‘Credible evidence’ links Saudi crown prince to Khashoggi killing: UN report

The crown prince of Saudi Arabia should be investigated over the murder of the dissident journalist Jamal Khashoggi because there is “credible evidence” that he and other senior officials are liable for the killing, according to a damning and forensic UN report.

In an excoriating 100-page analysis published on Wednesday of what happened to Khashoggi last October, Agnes Callamard, the UN’s special rapporteur, said the death of the journalist was “an international crime”, The Guardian reported.

“It is the conclusion of the special rapporteur that Khashoggi has been the victim of a deliberate, premeditated execution, an extrajudicial killing for which the state of Saudi Arabia is responsible under international human rights law,” she said.
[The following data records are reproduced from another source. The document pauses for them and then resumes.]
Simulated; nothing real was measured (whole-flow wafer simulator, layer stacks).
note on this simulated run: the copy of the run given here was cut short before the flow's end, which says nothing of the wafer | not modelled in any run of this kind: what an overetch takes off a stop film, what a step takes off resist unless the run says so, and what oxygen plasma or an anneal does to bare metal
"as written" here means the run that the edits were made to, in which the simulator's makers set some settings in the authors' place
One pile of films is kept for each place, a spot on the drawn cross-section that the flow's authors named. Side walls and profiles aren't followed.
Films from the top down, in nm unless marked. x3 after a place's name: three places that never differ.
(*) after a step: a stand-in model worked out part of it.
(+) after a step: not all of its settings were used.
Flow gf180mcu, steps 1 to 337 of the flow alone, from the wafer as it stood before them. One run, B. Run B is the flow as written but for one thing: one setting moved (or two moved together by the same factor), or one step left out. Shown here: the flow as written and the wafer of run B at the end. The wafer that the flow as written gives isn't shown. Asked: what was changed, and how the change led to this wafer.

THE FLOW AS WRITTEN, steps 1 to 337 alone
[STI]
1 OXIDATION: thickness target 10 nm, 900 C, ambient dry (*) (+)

Using recordings of conversations from inside the Istanbul consulate where Khashoggi was killed, her report pieces together his last moments, and how he was confronted by Saudi officials, one of whom said: “We are coming to get you.”

When Khashoggi refused to cooperate, a struggle can be heard, including heavy panting. The special rapporteur’s report concludes: “Assessments of the recordings by intelligence officers in Turkey and other countries suggest that Mr Khashoggi could have been injected with a sedative and then suffocated using a plastic bag.”

 

The findings will heap pressure on Crown Prince Mohammed bin Salman to explain what he knew about the murder of Khashoggi. The kingdom has previously described it as a rogue operation that the heir to the throne knew nothing about.

That is not the view of the special rapporteur’s report. Its main findings include:

• There is credible evidence, warranting further investigation, of high-level Saudi officials’ individual liability, including the crown prince’s.

• Khashoggi’s death was an extrajudicial killing. His attempted kidnapping would constitute a violation under international human rights law … and may constitute an act of torture under the terms of the convention against torture.

• The investigations conducted by Saudi Arabia and Turkey failed to meet international standards regarding the investigation into unlawful deaths.

• The Saudi investigation into the murder was not conducted in good faith, and might amount to obstructing justice.

• A demand that the trial of the 11 suspects in Saudi Arabia be suspended amid concerns about secrecy over the proceedings and lack of credibility.

• The killing of Khashoggi has highlighted the vulnerabilities of dissidents living abroad and the risks they are facing of covert actions by the authorities of their countries of origin or non-state actors associated to them.

The report stated: “Some eight months after the execution of Khashoggi, the determination and assignment of individual responsibilities remain clouded in secrecy and lack of due process.”

It added: “To date the Saudi state has failed to offer public recognition of its responsibility for the killing of Khashoggi, and it has failed to offer an apology to Khashoggi’s family, friends and colleagues for his death and for the manner in which he was killed.

“The special rapporteur obtained information regarding a financial package offered to the children of Jamal Khashoggi but it is questionable whether such package amounts to compensation under international human rights law.”

Khashoggi, 59, was killed when he entered the Saudi consulate in Istanbul on 2 October last year. One of the region’s most important journalistic voices, he considered journalism within, about and for the region to be vital, the special rapporteur stated.